The three contestants stood on stage a little after 11 p.m. Saturday, trembling with anticipation in their sparkling evening gowns as they waited for the judges to announce their decision.
But before the awards went out and the envelope was even opened, many of the spectators packed into Lionel Roberts Stadium appeared to have already made up their minds.
"Queen Shawntay," some screamed, piercing the silent night. "Yeah, Shawntay!"
On stage, the contestants shifted and continued to smile, as the event’s master of ceremonies – beloved radio personality and Carnival stalwart Irvin "Brownie" Brown – began to hand out the awards. Trophies for the first four were piled at the feet of Charlotte Amalie High School senior Britanny Robinson, who clutched at a bouquet of long-stemmed red roses as she waved once the audience burst out in applause.
Robinson picked up the People’s Choice/Popularity award, Miss Photogenic, Miss Cooperative and Miss Congeniality – fitting, it seemed, as she lit up the night with her smile and easy grace while she moved through the competition.

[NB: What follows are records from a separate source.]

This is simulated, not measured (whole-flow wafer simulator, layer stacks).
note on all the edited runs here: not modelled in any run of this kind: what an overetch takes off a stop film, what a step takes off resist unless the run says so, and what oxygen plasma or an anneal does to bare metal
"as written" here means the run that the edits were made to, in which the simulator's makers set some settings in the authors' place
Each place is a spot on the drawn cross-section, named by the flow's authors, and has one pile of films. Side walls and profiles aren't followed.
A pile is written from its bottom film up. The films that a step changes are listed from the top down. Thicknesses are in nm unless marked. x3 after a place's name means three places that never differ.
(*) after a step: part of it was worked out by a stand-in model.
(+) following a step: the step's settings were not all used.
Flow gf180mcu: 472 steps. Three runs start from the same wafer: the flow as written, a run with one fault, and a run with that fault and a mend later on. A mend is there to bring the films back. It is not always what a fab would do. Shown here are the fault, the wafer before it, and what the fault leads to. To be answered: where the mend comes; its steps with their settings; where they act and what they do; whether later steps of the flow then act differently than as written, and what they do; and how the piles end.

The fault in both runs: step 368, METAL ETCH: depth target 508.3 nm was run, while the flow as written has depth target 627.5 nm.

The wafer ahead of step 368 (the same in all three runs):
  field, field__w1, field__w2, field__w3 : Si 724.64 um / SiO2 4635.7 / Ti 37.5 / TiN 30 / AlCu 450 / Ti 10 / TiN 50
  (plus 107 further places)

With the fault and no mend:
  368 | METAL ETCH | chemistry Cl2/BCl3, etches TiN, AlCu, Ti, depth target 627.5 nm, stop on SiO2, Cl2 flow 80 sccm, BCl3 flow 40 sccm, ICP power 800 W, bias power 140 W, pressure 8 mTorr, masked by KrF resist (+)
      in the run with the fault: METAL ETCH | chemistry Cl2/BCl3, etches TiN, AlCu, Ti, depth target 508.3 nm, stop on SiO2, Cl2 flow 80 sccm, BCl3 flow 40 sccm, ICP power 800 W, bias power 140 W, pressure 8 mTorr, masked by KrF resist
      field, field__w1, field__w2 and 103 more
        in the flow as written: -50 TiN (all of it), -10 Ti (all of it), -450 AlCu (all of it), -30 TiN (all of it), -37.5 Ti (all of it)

The judging for this year’s Carnival Queen Selection show actually began about two months ago, when the contestants were first introduced at ceremonies held on St. Thomas, and it was clear from the awards she received that Robinson had made her mark early.
But it was what unfolded on stage Saturday night – the costumes, the talent showcase and the final question and answer segment – that really seemed to sway the judges, who awarded Best Historical/Cultural Costume, Best Talent, Best Evening Wear and Impromptu to 18-year-old Shawntay Henry.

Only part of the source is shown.